In the inertial confinement nuclear fusion (ICF) facility, the non-uniformity of the target plane irradiation aggravates the instability of various laser plasmas such as magnification into filaments, stimulated Raman scattering, and stimulated Brillouin scattering, and destroys the target pellet symmetry of compression. In order to improve the irradiation uniformity of the target plane, researchers have successively developed a variety of beam smoothing schemes, such as radial smoothing (RS), azimuthal smoothing (AS), dynamic interference smoothing, and the combination of induced spatial incoherence(ISI) and lens array(LA) based on broadband light proposed by Shanghai Institute of Laser Plasma. However, these schemes have some shortcomings. Therefore, there is an urgent need to further develop a more feasible ultrafast beam smoothing scheme with a picosecond time scale.

Taking the 2×2 beam as an example, by establishing a physical model of the ultrafast beam smoothing scheme based on the rotation arrangement of phase plates, the effects of parameters of phase plates, beam arrangement, spatial wavefront distortion, and spatial deviation of laser beams on beam smoothing are analyzed.

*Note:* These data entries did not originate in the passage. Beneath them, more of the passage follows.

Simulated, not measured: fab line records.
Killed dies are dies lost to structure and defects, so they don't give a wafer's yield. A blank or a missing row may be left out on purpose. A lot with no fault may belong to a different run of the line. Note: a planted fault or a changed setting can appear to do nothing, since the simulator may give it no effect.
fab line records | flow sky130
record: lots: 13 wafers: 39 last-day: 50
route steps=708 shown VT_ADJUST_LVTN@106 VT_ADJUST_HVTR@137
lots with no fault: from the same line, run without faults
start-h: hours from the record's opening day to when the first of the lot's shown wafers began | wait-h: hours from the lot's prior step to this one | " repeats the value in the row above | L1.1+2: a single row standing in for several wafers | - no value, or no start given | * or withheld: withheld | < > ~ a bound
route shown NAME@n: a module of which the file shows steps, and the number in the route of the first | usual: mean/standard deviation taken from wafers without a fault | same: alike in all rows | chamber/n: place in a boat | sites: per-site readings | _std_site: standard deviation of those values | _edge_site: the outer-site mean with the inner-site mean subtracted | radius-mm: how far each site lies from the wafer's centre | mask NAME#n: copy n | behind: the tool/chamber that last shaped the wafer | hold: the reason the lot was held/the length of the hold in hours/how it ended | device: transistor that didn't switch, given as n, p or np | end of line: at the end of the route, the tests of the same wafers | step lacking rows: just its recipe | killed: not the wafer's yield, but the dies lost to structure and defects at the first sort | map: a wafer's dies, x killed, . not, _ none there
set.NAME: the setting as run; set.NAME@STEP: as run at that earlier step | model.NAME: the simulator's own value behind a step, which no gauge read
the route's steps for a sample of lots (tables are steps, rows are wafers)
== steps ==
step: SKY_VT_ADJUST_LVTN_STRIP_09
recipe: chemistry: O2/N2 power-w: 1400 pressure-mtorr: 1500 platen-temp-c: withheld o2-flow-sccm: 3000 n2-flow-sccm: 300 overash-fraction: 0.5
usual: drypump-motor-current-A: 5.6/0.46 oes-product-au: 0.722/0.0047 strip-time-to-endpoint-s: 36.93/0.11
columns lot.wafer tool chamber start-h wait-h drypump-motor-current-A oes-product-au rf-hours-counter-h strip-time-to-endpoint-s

Through calculation and simulation, the effects of parameters of phase plates, beam arrangement, spatial wavefront distortion, and spatial deviation of laser beams on beam smoothing are first investigated, the smoothing effect when the scheme is combined with the traditional beam smoothing scheme is then analyzed, and finally the influence of spatial deviation in the actual system on beam smoothing is studied. The simulation results show that when the peak valley (PV) value of the phase plate is 2λ3λ, it can not only ensure the beam smoothing effect of the scheme, but also avoid the excessive energy loss caused by wavefront distortion (Fig. 4). In addition, changing the arrangement of phase plates has little effect on the smoothing effect of the scheme (Fig. 5). When the PV value of phase distortion does not exceed 3λ, the scheme can show a better smoothing effect, and at the same time, the energy utilization rate of continuous phase plate (CPP) is less reduced (Fig. 6). Moreover, the combination of beam smoothing schemes based on the rotation arrangement of phase plates and smoothing by two-dimension spectral dispersion(2D-SSD) can further improve the smoothing effect of the target plane (Fig. 7). Finally, this scheme also has a large tolerance for spatial deviation (Fig. 8).

This paper proposes an ultrafast beam smoothing scheme based on the rotation arrangement of phase plates. By rotationally arranging the phase plates with a rotational asymmetric distribution in the laser quad, different spatial phase modulations are first provided for each sub-beam in the laser quad. Then the dynamic interference of the sub-beams with a certain wavelength difference on the target plane makes the speckles within the focal spot sweep rapidly in multiple directions and multiple dimensions, so as to achieve the goal of improving the uniformity of the focal spot in the picosecond time scale. On this basis, the effects of parameters of phase plates, beam arrangement, spatial wavefront distortion, and spatial deviation of laser beams on beam smoothing are analyzed. The results show that in the ultrafast beam smoothing scheme based on the rotation arrangement of phase plates, only the same phase plates with a rotational asymmetric distribution are required to be processed at the same time, which can lower the design and processing difficulty of phase plates. In addition, this scheme is little affected by spatial wavefront distortion, beam arrangement, and spatial deviation of laser beams. Combining the beam smoothing scheme based on the rotation arrangement of phase plates proposed in this paper with the traditional beam smoothing schemes can significantly improve the uniformity of focal spots within a few picoseconds, which can be an effective supplement to the traditional beam smoothing schemes.